Later in the month, GoConnect remote-monitoring personnel recognized the hydraulic tank temperature had reached 202 F, seven degrees above the recommended high temperature for the unit. Further review of the data revealed the engine was running at 1,800 rpm, and the boost pump was running without the triplex pump running for several hours. After calling and confirming with the operator that the unit was idle and waiting on the job, NOV recommended stopping the unit until the job began approximately 4 hours later. Once the actual field job started, the operator started the unit and was operational within 8 minutes. The hydraulic tank temperature cooled down and remained well below its recommended maximum operating temperature of 195 F for the rest of the operations.
On a subsequent field job, the GoConnect team was called by the equipment operator to inform them that he was concerned about the high discharge temperature on the unit and that the unit appeared to be “out of control.” The operator was using the unit to pump nitrogen at a low rate of 500 scf/min, which required operation of the tempering valve on the unit. A review of the data in GoConnect found that the automated tempering valve had ceased operation. On NOV’s recommendation and the company man’s acceptance, the operator sped up the unit to 750 scf/min, and then the discharge temperature fell within the job’s requirements and the field operation was successfully completed. Continued post-job troubleshooting of this issue identified a faulty actuator for the tempering valve, and an improved warranty-replacement part was ordered.
The unit has returned to the field and performed several successful jobs. Alpha & Omega is now able to effectively use the unit to achieve greater levels of consistency and efficiency in its operations, particularly related to system temperature and rate control.

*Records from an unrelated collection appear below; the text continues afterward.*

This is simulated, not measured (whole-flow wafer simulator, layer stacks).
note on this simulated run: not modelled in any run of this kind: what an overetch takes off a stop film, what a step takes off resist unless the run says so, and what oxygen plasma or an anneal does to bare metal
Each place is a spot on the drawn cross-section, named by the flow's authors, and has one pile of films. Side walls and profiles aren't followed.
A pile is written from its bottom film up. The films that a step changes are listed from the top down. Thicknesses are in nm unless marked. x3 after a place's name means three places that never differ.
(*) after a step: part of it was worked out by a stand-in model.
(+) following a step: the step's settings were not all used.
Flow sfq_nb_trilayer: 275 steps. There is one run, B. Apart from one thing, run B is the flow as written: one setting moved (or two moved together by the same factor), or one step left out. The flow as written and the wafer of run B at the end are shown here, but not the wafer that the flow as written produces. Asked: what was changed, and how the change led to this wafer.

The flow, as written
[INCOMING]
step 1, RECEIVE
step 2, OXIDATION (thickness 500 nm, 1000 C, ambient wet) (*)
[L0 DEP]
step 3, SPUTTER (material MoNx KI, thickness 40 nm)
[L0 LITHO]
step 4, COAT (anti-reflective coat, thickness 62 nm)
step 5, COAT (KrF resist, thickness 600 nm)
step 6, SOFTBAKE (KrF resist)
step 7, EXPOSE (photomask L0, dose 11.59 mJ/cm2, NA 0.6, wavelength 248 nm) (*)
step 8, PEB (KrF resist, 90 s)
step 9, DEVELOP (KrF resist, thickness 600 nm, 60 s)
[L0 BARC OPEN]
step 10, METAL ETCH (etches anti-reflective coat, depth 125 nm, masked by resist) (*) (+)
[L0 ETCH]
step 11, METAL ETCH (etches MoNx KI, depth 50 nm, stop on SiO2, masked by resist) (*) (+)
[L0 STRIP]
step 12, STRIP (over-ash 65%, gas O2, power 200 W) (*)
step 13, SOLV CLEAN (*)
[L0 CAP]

Figure 1 shows a recent project with multiple rate changes and a stable discharge temperature within ±3 F. This is even better than the typical temperature range, which is expected to stay within ±5 F of a given threshold. Temperature stability was achieved even with increases in the pump rate, which typically cause cooling of the discharge temperatures, because the control system was automatically managing the unit’s performance. It is expected that such consistency will become the standard as automation is implemented across other pieces of equipment.
The automated nitrogen unit was returned to NOV for various upgrades, including the ability for enhanced manual intervention for maintaining prime during nitrogen fill operations and disabling the auto-stop function for loss-of prime indication on the boost pump. Customer feedback from future field operations will result in additional equipment and software design enhancements that will help address even more customer challenges.